The dollar has fallen 11 percent against a basket of six major currencies in the past year; inflation is rising at a 3.9 percent rate, almost double its pace in August.

Retail sales rose twice as much as forecast in May as Americans used their tax rebates to shop, and record gasoline prices swelled service-station receipts. Purchases climbed 1 percent, the most since November, the Commerce Department said. Purchases excluding gasoline increased 0.8 percent last month.

Curve Trades

Inflation expectations among traders have risen this year to the highest level since August 2006. The difference between yields on 10-year Treasury Inflation Protected Securities, or TIPS, and conventional notes has widened to 2.51 percentage points, from 2.28 percentage points at the end of April. The figure reflects the inflation rate that traders expect for the next decade.

Yields on two-year notes have more than doubled to 3.05 percent since reaching 1.24 percent on March 17, the lowest since July 2003. They've risen 68 basis points since June 6, the biggest weekly increase since August 1982. Ten-year note yields have increased 31 basis points this week, the most since 2004.
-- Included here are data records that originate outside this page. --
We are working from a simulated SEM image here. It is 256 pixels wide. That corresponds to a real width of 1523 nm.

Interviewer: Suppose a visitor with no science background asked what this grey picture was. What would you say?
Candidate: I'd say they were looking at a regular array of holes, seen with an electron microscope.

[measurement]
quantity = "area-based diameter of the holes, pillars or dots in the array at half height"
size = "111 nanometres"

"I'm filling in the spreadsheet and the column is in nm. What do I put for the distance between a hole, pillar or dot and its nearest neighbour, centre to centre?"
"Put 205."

Short-term Treasuries have fallen more as traders unwind bets that the yield gap between two- and 10-year notes would widen. The difference has narrowed to 118 basis points from 208 basis points on March 6. The difference, known as the yield curve, was 97 basis points at the start of 2008.

Lehman Brothers

The Treasury Department sold $11 billion of 10-year notes today at a yield of 4.225 percent, the highest level on the monthly sales since November. Investors bid for 2.33 times the amount of debt on offer, compared with 2.21 in May.

In a sign that the exodus to government bonds as a haven has diminished, yields remained higher today even after Lehman Brothers Holdings Inc. replaced Chief Financial Officer Erin Callan and President Joseph Gregory. The changes come three days after the firm raised $6 billion to help survive the collapse of the mortgage market and reported the first quarterly loss since the company went public in 1994.

``We're stuck between a very hawkish Fed and stronger data, and weak financials with bank stocks making new lows,'' said Carl Lantz, an interest-rate strategist in New York at Credit Suisse Securities USA LLC, one of the 20 primary dealers that trade with the central bank. ``The constant jawboning by the Fed is outweighing any of these financial concerns.''

Credit-Market Losses

Banks and securities firms have posted $391 billion in writedowns and credit-market losses since the start of last year, according to data compiled by Bloomberg. The Fed has pumped $1.69 trillion through the financial system through lending programs and debt sales, along with giving Wall Street firms direct access to loans for the first time.

``The liquidity facilities are the better way to deal with the credit crisis and fed funds is somewhat decoupled from it,'' said Jamie Jackson, who oversees government debt trading at RiverSource Investments in Minneapolis, which manages $100 billion of bonds.

Banks are less reluctant to lend to each other, as seen in the gap between three-month Treasury bill yields and the three- month London interbank offered rate. The so-called TED spread is 79 basis points, down from a high of 240 basis points Aug. 20.